I'm getting the same error from my code. How did you fix your code?
I cannot find a Gilat Braga's blog (I am not sure if I write it correct)... Can anyone help me?
Hi,
His name is Gilad Bracha. His blog is http://gbracha.blogspot.com/
You can also watch him on C9: https://channel9.msdn.com/tags/Gilad+Bracha
C
The second Paper is "The Genuine sieve of Eratosthenes" by Melissa O'Neill
http://www.cs.hmc.edu/~oneill/papers/Sieve-JFP.pdf
I do not agree with most as far as this one presentation goes... I really appreciated all the other ones but here...

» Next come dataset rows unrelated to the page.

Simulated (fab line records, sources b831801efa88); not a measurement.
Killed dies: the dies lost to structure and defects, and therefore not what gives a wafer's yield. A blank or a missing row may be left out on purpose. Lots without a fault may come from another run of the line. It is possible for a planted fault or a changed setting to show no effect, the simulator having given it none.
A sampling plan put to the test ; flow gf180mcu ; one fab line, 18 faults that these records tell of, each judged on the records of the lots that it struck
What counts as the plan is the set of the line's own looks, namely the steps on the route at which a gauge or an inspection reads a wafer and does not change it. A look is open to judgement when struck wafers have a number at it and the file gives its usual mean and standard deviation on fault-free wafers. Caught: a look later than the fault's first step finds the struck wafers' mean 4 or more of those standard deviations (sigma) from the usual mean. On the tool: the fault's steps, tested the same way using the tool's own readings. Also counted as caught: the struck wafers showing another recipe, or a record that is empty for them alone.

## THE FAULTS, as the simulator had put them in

I lost you or you lost me or you lost it... whichever.
With
p :: Parser (Char,Char)
p = do x <- item
item
y <- item
return (x,y)
I can see that item selects the first character. But what happens then? What is item operating on the second time? And how does it get to operate on that? The same for the third time. What is item operating on there and how does it get that as an argument?
'Item' must each time operate on the "remainder string", but how does that happen? Where is it set up to do that? In the bind definition below, there is parse (f v) out. So with the second item this becomes Parse ( item v ) out (?), but what is item v? And how is the result applied to out?
p >>= f = P (\inp -> case parse p inp of
[] -> []
[(v,out)] -> parse (f v) out)